Keep calm and carry on — with eyes wide open
As Great Britain prepared for war with Germany in 1939, the government printed millions of colorful posters urging the people to “KEEP CALM AND CARRY ON.” The posters never needed to be distributed because that’s what the people were doing, on their own.
It is an example to the people of America right now amidst the uncertainty and unprecedented anxieties surrounding this critical national election.
We need to keep calm and carry on.
Fact: No law requires a conclusive result on Election Day. No state provides one. Any vote totals released are unofficial, subject to formal canvassing procedures in days to follow and to recounts if the returns are very close.

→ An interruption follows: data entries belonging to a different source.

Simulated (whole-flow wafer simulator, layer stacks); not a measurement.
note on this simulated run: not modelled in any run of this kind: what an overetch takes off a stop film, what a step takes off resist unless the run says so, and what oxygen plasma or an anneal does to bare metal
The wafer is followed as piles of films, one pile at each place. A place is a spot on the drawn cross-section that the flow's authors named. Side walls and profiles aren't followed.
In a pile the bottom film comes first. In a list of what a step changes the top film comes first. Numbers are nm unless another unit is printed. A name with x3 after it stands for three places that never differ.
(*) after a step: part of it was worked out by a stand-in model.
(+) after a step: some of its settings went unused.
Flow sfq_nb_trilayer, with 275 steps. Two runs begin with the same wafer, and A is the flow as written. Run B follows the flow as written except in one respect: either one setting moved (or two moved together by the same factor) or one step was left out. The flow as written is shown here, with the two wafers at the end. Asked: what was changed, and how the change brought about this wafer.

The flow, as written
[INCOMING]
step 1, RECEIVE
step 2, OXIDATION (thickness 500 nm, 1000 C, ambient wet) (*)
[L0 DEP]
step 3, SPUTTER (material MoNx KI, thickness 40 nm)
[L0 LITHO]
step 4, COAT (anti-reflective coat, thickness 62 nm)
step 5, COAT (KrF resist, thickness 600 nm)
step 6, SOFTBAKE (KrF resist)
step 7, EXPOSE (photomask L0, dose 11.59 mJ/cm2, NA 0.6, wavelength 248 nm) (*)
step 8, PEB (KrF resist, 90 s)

Fact: Contrary to the president’s propaganda, 19 states allow late-arriving mailed ballots to be counted if postmarked on or before Election Day. Most provide specific extensions for ballots from service members and other citizens overseas.
Fact: The Supreme Court’s historical preference is to allow the states to conduct and count their elections with minimal interference. The 2000 election was an outlier that the court stressed would not serve as a precedent.
The advice to keep calm and carry on applies to everyone — not just anti-Trump voters who are eager to have the election over and him gone. His more militant supporters need to cool it, too.
It is much to be hoped that the returns become sufficiently decisive, one way or the other, for both campaigns to accept the verdict of the people without asking the courts to overturn it.
Only once, 20 years ago, did an election go to the Supreme Court, and that involved a genuine issue over a primitive system of punch-card voting in Florida. Had the state’s vote not been infinitely close, neither candidate would have mustered a battalion of lawyers.
It is too early to know whether there will be any such cliffhanger outcomes in critical swing states to precipitate litigation this time. Chief Justice John Roberts has said with sincerity that there are no Republican judges or Democratic judges, only judges.
Another concern is that Republican legislatures in swing states such as Michigan, Wisconsin and Florida might subvert the people’s decisions by appointing the electors themselves.
There are many conceivable ways to delay the certification of votes in critical states as a means of preventing anyone from having 270 electoral votes cast and countable by the key legal and constitutional deadlines. Those are: Dec. 8 for states to make their counts final, Dec. 14 for the electors to vote in their home states, Jan. 6 for Congress to convene in joint session to count the electoral votes and declare the winners, and Jan. 20 for the inauguration of the president and vice president.
Which party controls the houses of Congress will be critical.
One danger is that state court actions could delay enough final vote certifications to prevent an electoral majority. In that event the House would elect the president, the Senate the vice president. The House would vote by state delegations; the Republicans presently control a majority of those, though less than a majority of the total membership. In the Senate, the vote for vice president would be by a simple majority of all the members. That could lead to a president of one party, a vice president of another, and all the games could backfire if the Congress cannot agree by Jan. 20, the Constitution’s absolute deadline. The House Speaker would become acting president.
What this all means is that the role of the American people — the great majority who crave open, honest and fairly counted elections — did not end when the polls closed Tuesday.
Now, we need to bear down on our state legislators, members of Congress and, yes, our judges, to insist that the election be decided in the normal ways that have served us well for so long. Anything else is a clear and present danger to government of the people, for the people and by the people.
Most of all, everyone needs to keep calm and carry on.